The next question to ask is the performance of the QUICK method. By using only a small percent of the original data, can we still do as good as standard learners like k-NN and CART? Our experiments showed that "we can" and that is the beauty of it. We can find a really small subset of the data that contains the essential content and still perform as good as standard learners that use all the data. To summarize, our data sets may be not as big as we think they are!

If you have read until this point, I believe I have your attention and I may convince you to take a look at our paper for much more details. In case I convinced you, below is the abstract and here is the link of the paper.

Active Learning and Effort Estimation: Finding the Essential Content
of Software Effort Estimation Data 
Ekrem Kocaguneli, Student Member, IEEE, Tim Menzies, Member, IEEE, Jacky Keung, Member, IEEE, David Cok, Member, IEEE, Ray Madachy, Member, IEEE
Background: Do we always need complex methods for software effort estimation (SEE)? 
Aim: To characterize the essential content of SEE data; i.e. the least number of features and instances required to capture the information within SEE data. If the essential content is very small then (1) the contained information must be very brief and (2) the value-added of complex learning schemes must be minimal. 
Method: Our QUICK method computes the Euclidean distance between rows (instances) and columns (features) of SEE data; then prunes synonyms (similar features) and outliers (distant instances); then assesses the reduced data by comparing predictions from (1) a simple learner using the reduced data and (2) a state-of-the-art learner (CART) using all data. Performance is measured using hold-out experiments and expressed in terms of mean and median MRE, MAR, PRED(25), MBRE, MIBRE, or MMER. 

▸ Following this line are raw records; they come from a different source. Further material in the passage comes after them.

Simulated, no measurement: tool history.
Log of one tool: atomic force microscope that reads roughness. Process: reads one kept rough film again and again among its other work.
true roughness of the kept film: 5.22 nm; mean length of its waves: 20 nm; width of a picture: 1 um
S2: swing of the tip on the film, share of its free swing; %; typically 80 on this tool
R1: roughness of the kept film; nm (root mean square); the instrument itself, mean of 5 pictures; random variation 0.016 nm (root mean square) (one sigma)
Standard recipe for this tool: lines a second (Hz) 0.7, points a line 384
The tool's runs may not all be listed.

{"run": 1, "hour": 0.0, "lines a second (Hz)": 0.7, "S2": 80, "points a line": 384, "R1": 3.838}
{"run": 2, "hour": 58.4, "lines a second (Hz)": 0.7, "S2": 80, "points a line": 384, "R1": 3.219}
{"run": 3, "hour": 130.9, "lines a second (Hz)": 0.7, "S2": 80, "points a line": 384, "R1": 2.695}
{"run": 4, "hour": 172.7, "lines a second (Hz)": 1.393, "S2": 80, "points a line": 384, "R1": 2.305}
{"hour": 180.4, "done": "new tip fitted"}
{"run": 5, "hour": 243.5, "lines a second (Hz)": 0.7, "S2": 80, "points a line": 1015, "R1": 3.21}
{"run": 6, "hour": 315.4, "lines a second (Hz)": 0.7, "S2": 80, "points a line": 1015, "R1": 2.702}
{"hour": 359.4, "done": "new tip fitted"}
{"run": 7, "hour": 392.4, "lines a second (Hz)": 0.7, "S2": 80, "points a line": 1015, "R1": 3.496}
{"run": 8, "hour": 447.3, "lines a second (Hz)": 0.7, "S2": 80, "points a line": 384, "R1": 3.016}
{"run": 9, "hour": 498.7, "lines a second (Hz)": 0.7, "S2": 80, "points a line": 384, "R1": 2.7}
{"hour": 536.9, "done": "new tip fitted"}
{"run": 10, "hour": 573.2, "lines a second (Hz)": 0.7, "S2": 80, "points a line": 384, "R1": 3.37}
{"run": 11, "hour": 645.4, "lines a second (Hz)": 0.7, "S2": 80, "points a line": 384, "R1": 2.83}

Results: For 18 data sets, QUICK pruned 69% to 96% of the training data (median=89%). K=1 nearest neighbor predictions (in the reduced data) performed as well as CART’s predictions (using all data). 
Conclusion: The essential content of some SEE data sets is very small. Complex estimation methods may be over-elaborate for such data sets and can be simplified. We offer QUICK as an example of such a simpler SEE method.